Summary: The practical love we show to the poor is critical for our discipleship.
Thursday after Epiphany 2016
Joy of the Gospel
As we celebrate this day after Epiphany, we continue the readings from St. John that ornament our Christmas-Epiphany season. We also continue our review of the Pope’s long letter, the Joy of the Gospel, and we do so in this Holy Year of mercy. What a great conjunction, rather like the conjunction of stars or planets seen by the Magi.
The mercy of God has to be manifest in our conduct with each other. God loved us first, and He also showed us mercy first. We, then, must show love and mercy to all those we encounter. Jesus, in preaching good news to the poor, insisted on mercy and forgiveness. In His teaching of the great prayer he gave us, the only petition He commented on was “forgive us our debts as we forgive our debtors.” He wasn’t talking about a bank loan. He told us a story with a pretty stark moral: if we do not forgive those who have wronged us, the Father will not forgive us our sins either. That’s practical love of the brethren.

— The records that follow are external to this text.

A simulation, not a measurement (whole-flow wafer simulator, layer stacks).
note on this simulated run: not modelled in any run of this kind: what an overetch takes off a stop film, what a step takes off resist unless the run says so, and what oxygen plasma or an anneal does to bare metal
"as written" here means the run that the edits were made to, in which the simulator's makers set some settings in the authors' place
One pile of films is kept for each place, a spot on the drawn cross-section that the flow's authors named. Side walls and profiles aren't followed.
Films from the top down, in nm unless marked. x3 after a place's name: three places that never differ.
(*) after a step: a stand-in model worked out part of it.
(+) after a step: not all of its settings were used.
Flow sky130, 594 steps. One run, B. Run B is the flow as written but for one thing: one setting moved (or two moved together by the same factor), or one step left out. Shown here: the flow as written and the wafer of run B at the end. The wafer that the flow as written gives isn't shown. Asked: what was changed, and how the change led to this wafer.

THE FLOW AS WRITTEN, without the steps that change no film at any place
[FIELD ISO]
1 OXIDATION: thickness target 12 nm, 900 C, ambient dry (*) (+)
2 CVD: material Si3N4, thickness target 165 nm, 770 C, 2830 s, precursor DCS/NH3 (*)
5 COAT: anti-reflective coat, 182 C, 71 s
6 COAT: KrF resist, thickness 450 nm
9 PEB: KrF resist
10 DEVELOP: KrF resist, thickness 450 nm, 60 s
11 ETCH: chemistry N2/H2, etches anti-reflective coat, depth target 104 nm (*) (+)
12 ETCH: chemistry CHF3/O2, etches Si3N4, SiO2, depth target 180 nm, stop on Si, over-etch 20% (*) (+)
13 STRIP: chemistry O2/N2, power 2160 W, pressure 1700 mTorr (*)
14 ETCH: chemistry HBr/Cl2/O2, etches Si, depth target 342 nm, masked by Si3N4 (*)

You may recall that before the Christmas season, the pope’s encyclical was giving practical guidance on our preferential option for the poor. He gets pretty stern in paragraph 207: ‘Any Church community, if it thinks it can comfortably go its own way without creative concern and effective cooperation in helping the poor to live with dignity and reaching out to everyone, will also risk breaking down, however much it may talk about social issues or criticize governments. It will easily drift into a spiritual worldliness camouflaged by religious practices, unproductive meetings and empty talk.
‘If anyone feels offended by my words, I would respond that I speak them with affection and with the best of intentions, quite apart from any personal interest or political ideology. My words are not those of a foe or an opponent. I am interested only in helping those who are in thrall to an individualistic, indifferent and self-centered mentality to be freed from those unworthy chains and to attain a way of living and thinking which is more humane, noble and fruitful, and which will bring dignity to their presence on this earth.
‘Jesus, the evangelizer par excellence and the Gospel in person, identifies especially with the little ones (cf. Mt 25:40). This reminds us Christians that we are called to care for the vulnerable of the earth. But the current model, with its emphasis on success and self-reliance, does not appear to favour an investment in efforts to help the slow, the weak or the less talented to find opportunities in life.
‘It is essential to draw near to new forms of poverty and vulnerability, in which we are called to recognize the suffering Christ, even if this appears to bring us no tangible and immediate benefits. I think of the homeless, the addicted, refugees, indigenous peoples, the elderly who are increasingly isolated and abandoned, and many others. Migrants present a particular challenge for me, since I am the pastor of a Church without frontiers, a Church which considers herself mother to all. For this reason, I exhort all countries to a generous openness which, rather than fearing the loss of local identity, will prove capable of creating new forms of cultural synthesis. How beautiful are those cities which overcome paralyzing mistrust, integrate those who are different and make this very integration a new factor of development! How attractive are those cities which, even in their architectural design, are full of spaces which connect, relate and favor the recognition of others!’